Water: Standard laboratory tap water that meets the relevant specifications was used.

2.2. Mix Proportion of Materials

The water-to-binder ratio was designed as 0.43 in accordance with the Chinese industry standard Test Code for Hydraulic Concrete (SL/T 352-2020), which recommends a maximum water-to-binder ratio not exceeding 0.45 [23]. Following the determination of the water-to-binder ratio, and in accordance with the Specification for Mix Design of Hydraulic Concrete (DL/T 5330-2015), the sand-to-total aggregate ratio was set at 0.42 and the water-reducing admixture dosage at 0.6% (by mass of cementitious material) to maintain the fluidity of the concrete [24]. Rubber powder was incorporated at three volume fractions of the cementitious material: 0%, 5%, and 10%. Detailed mix proportion parameters are provided in

Table 5. Mix Proportion Design of Concrete.

Water-To-Binder Ratio	Water (kg/m3)	Cement (kg/m3)	Sand Ratio	Fine Aggregate (kg/m3)	Crushed Stone (kg/m3)	Superplasticizer (%)	Waste Rubber Powder (%)
0.43	168.40	387.50	0.42	801.00	1109.40	0.6	0.0
0.43	159.98	368.13	0.42	760.95	1053.93	0.6	5.0
0.43	151.56	348.75	0.42	720.90	998.46	0.6	10.0

.

2.3. Test Methods

2.3.1. Compressive Performance Test

This study employed 100 mm × 100 mm × 100 mm cubic specimens, divided into three groups with three specimens each, to test the 28-day compressive strength of concrete with different rubber contents. After mixing according to the mix proportions and molding, the specimens were covered with plastic film and placed in a constant temperature and humidity curing room (20 ± 2 °C, RH ≥ 95%). They were demolded after 24 h and continued to undergo standard curing until 28 days.

$$f_{cu}={\displaystyle \frac{F}{A}}$$

(1)

where $f_{cu}$—compressive strength of concrete cubic specimens (MPa); $F$—failure load of specimens (N); $A$—bearing area of specimens (mm²).

2.3.2. Anti-Impact Performance Test

Cylindrical specimens with a diameter of φ = 150 mm and a height of h = 64 mm were used for the impact tests. All mixing equipment was pre-wetted before mixing and cleaned promptly after use. Prior to formal mixing, a small amount of mortar was initially applied to the inner walls of the mixer and then scraped off to reduce paste adhesion losses. The batch volume was controlled between 1/4 and 3/4 of the mixer’s rated capacity. To promote uniform dispersion of the rubber powder, it was first pre-mixed with cement and water. Subsequently, coarse aggregate, fine aggregate, and cement were added sequentially. After starting the mixer, water was added gradually, with the total mixing time not exceeding 2 min. All performance testing and mold filling with vibration compaction were completed within 5 min after the end of mixing. After the specimens were compacted and shaped using a vibrating table, they were demolded and numbered after 24 h, then transferred to a standard curing room (temperature 20 ± 2 °C, relative humidity ≥ 95%) for curing periods of 3, 7, and 15 days.

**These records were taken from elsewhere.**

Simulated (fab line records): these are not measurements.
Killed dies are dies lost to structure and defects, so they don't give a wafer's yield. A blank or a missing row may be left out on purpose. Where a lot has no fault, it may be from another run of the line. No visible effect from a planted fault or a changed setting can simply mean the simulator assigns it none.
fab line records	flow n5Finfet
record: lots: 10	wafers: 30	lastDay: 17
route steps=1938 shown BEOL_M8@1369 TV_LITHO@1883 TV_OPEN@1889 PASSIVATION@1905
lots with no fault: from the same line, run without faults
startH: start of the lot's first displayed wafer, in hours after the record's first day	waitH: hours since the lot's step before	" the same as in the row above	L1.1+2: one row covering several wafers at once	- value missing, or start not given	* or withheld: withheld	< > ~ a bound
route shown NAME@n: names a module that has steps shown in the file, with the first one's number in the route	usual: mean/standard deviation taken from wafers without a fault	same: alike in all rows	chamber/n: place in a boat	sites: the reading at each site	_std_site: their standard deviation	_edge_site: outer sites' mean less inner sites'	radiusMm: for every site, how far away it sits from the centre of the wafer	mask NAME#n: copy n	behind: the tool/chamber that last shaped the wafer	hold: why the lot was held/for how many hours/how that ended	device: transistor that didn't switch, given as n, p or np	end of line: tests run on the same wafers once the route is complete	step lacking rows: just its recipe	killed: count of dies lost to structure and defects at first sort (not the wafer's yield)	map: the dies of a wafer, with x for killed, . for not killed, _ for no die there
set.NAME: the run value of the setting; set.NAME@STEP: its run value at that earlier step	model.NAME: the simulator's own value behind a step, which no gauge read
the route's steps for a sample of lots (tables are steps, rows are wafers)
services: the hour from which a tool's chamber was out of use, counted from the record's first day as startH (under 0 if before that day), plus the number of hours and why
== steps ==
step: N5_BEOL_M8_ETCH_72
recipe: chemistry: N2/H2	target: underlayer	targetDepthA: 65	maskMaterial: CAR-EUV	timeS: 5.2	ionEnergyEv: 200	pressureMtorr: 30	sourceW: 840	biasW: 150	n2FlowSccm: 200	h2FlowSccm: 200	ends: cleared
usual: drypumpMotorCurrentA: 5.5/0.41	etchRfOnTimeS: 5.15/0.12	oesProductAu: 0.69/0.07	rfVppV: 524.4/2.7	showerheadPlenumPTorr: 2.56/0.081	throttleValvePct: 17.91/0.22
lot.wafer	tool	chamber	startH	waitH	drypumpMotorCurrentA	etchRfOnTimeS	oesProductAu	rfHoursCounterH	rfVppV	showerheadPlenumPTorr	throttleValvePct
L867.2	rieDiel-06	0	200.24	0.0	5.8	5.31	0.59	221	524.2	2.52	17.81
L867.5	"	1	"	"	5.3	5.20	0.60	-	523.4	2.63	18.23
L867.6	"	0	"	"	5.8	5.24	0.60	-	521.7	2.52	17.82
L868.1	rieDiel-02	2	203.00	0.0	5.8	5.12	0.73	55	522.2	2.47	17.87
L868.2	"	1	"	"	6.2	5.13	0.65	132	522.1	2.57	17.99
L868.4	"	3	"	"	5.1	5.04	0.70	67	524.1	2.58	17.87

Upon reaching the specified curing age, the specimens were retrieved from the curing location, wiped clean, and inspected to confirm the absence of visible damage before being mounted on the testing apparatus as required. A steel ball with a mass of 4.5 kg was freely dropped from a height of 457 mm onto the center area of the specimen. Each single impact was considered one cycle. The process was repeated until initial cracking appeared on the specimen surface, and the corresponding number of impacts was recorded as the initial crack resistance (N₁). Impact testing continued until the specimen failed, and the total number of impacts was recorded as the failure impact number (N₂).

$$W=N\cdot m\cdot g\cdot h$$

(2)

where W—Impact energy, J; N—Number of blows (number of failure impacts, N₂); h—Drop height of the impact hammer, m; m—Mass of the impact hammer, kg; g—Gravitational acceleration (taken as 9.8), m/s²;

2.3.3. Test Methods for Wear Rate and Abrasion Resistance Strength

The concrete abrasion test was conducted using the underwater steel ball method, with an adjustable stirring paddle speed set at 1200 r/min. A φ300 mm × 100 mm concrete specimen, cured under standard conditions for 28 days, was immersed in a constant-temperature water tank at 20 ± 2 °C for 48 h to achieve full saturation. After removal and surface drying, the saturated surface-dry (SSD) condition was determined according to the Test Code for Hydraulic Concrete (SL/T 352-2020) using the mass method: the mass M₀ recorded when three consecutive weighings showed a variation of no more than 0.05% was taken as the baseline. Subsequently, the abrasion testing machine was operated at a speed of 1200 r/min for a continuous duration of 72 h to conduct the abrasion test. Based on the test results, the abrasion resistance strength and the wear rate were calculated.

The abrasion resistance of concrete was represented by the abrasion resistance strength, which was calculated according to Formula (3).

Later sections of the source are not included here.